Sylvie and the Songman

Sylvie and the Songman - Tim Binding As a musician I fully expected to love this book. While I did enjoy it, I also spent a fair amount of time being confused or even bored.

Sylvie: Sylvie was an okay character. She's kind, stubborn and brave. But she's also mulish, selfish and hotheaded. She dragged her friend George into her adventure, and while I was grateful to have George along, he didn't gave much of a choice in the matter. During the period in the book when she was listening to her song, I hated her for her selfishness.

George: George is a unique character. He's chubby and out of shape. Most characters with this kind of appearance end up either being child geniuses, or selfish, greedy brats, but George only has a talent with kites and a strong potential for kindness. He was Sylvie's friend throughout the entire book, and, even if he didn't have much of a choice in the matter, he did choose to come with Sylvie, and he chose not to complain too much about it, and to do everything he could to help Sylvie, not just so that he could go back home, but also because he cared about her. During the times I was hating Sylvie, George kept me reading.

Mr. Jackson: What can I say about Mr. Jackson that isn't obvious. He's a dog, a sweetheart, a loyal friend. I loved him even more than I loved George. It was worth reading this book just for sweet little Mr. Jackson. All this made his death infinitely more painful :'(

Sylvie's father was not in the story very much, but he was interesting. I like his sense of adventure, and I really liked his musical instrument creations. It was nice to have a classical musician for a character.

The Songman: The Songman was not a very interesting villain. He wanted his music to be heard all over the world, but he didn't want to do the work of trying to get it heard without hurting people. He had a soft spot for Sylvie, but was still more than willing to hurt her and those she cared about in order to get what he wanted. His identity wasn't much of a surprise.

The Woodpecker man was a weird character. He was the crony who carried out the main-villains desires. He was much more interesting then The Songman, but I don't remember him really having any actual motivations. He had a lot of potential, with his magic coming from music (the triangle can make music through rhythm, even if it is an unpitched instrument,) but without motivation, what was the point of having a unique villain, instead of a paper cutout like Crabbe or Goyle?

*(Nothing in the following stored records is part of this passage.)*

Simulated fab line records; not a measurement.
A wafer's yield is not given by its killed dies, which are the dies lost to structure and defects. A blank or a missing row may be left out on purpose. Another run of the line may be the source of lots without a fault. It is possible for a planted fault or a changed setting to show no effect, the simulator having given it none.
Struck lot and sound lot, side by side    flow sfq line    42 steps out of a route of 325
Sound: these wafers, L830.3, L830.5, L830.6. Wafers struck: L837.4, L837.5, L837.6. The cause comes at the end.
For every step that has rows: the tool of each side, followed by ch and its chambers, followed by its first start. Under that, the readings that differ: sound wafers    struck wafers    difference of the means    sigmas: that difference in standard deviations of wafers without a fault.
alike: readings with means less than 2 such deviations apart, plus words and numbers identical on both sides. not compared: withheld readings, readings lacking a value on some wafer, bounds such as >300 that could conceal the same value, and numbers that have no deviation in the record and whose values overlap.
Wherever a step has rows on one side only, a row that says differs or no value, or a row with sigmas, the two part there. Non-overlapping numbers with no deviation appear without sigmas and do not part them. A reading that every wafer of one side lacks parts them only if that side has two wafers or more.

Sylvie's mother: Okay, I'm confused, was Sylvie's mother a selkie? Do selkies get sick if they stay on land too long? What was the purpose of having Sylvie's mother be alive, but barely in the story, and certainly not in the ending? Or what was the point of Sylvie thinking her mother was dead? If she'd known her mom was alive, but that she couldn't be with them because she'd get sick, wouldn't that have been a more interesting take on this common tale? I don't know if the author was trying to make Sylvie's mother being alive a twist, but I was not at all surprised by that so-called twist.

The story was decent, but if the author had addressed some of the plot-holes, unsurprising twists and character problems, the book could have been amazing.